Archive for the ‘Texas’ Category
Monday, December 17th, 2007
First off, this is a great headline.

Second off, I don’t know which is the insult, or which is the injury. On the one hand, the monkey is being sent back to the roller coaster ride of living with, and relying on, a bipolar person. Every day will be punctuated by the highest of highs and the lowest of lows, bouts of uphoria offset by agonizing despair.
On the other hand, it’s Fort Worth. Ouch.
And no, I didn’t read the story; the headline and picture combo were enough for me.
Posted in Mugshot, News, Texas | No Comments »
Saturday, December 1st, 2007
It’s been amply demonstrated in the past that my dad was a father of the century candidate. Granted, he did finish near the bottom with Marvin Gaye Sr. and Bing Crosby, but the participation ribbon holds a place of honor in his trophy case. As you can no doubt surmise from the title, this blog entry covers my formative years, hanging with Drew Barrymore. Oh, right; this blog entry is about a time that my dad inexplicably avoided going to jail.
On this particular night, mom was (clearly) out of town with my sister. Dad, after apparently suffering a traumatic brain injury, decides to go out drinking with his son. The problem is, the son was still 7 years old at the time. It turns out that in Texas in the early 80s, this is not a problem. Hell, the beer joint we hit sold candy and had video games. So while Dad was getting lit, I was eating Kit Kats and playing Space Invaders. Everything was grand.
As the evening progressed, Dad made big plans. He and a friend decided that they had some drunk driving to do, and before I knew it, I was riding bitch on the second most ill-advised drive of all time (first place), oblivious to anything but my sudden lack of Kit Kats and Space Invaders. Dad had snagged a bottle of homemade wine from the house, and he and his buddy were actually passing the bottle back and forth while Dad drove us around. What can I say? It was a simpler time.
Evenutally, the bottle started making stops at me on its way across the truck. I was encouraged to drink. In hindsight, I guess it was one of those, “Hey, let’s get the cat high” situations. We’ve all done it; there’s really no reason to judge. While the immediate effect of the wine was to make me think that everything was funny, it wasn’t long before I tipped over, lying on the seat of the truck, praying for death. Turns out I was a lightweight in 2nd grade. You show me a man who says Kit Kats can’t do backflips, and I’ll punch him in the face. Dad’s friend began to enthusiastically discuss his skill at barbecuing goat, which oddly enough wasn’t helping matters. This night marks the first time of many that I have actively prayed for death.

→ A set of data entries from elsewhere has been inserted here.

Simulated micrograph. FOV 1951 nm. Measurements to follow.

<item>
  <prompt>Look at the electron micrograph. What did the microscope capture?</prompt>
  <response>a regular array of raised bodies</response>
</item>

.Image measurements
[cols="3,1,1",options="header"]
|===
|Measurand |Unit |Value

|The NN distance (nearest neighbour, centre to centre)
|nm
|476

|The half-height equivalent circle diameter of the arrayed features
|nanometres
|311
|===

Mercifully, the night ended, which marks the beginning of the consequences for Dad. Mom returned, and strangely, was supremely pissed. Throw in the fact that the bottle of wine we drained was actually a gift for her, and Dad was summarily shitlisted. For weeks afterward, my spelling sentences included at least one statement of my love of getting drunk on grape wine on Saturdays with my dad. It’s amazing that I didn’t become a foster child.
Posted in Even in His Youth, Texas, The Family | No Comments »
Tuesday, November 13th, 2007
Living in the Texas Hill Country, the changing leaves and brisk 80-degree afternoons signal a shift in our attentions. The days of weekly(hah!) lawn mowing, lazy summer afternoons watching baseball, weekends at the Gulf coast, and barbecue have given way to the days of raking, football, weekends at kids’ soccer games, and hunting.
However, as you rascally title readers may have inferred, I don’t hunt. It’s not that I have some deep-seated love for animals or the sanctity of life. I’m like every other red-blooded Texan in that regard. In the immortal words of Denis Leary, meat tastes like murder, and murder tastes pretty goddamn good. I have no compunction about eating an animal, whether it be cow, deer, rabbit, squid, lamb, dolphin, or baby seal. I just won’t shoot ‘em.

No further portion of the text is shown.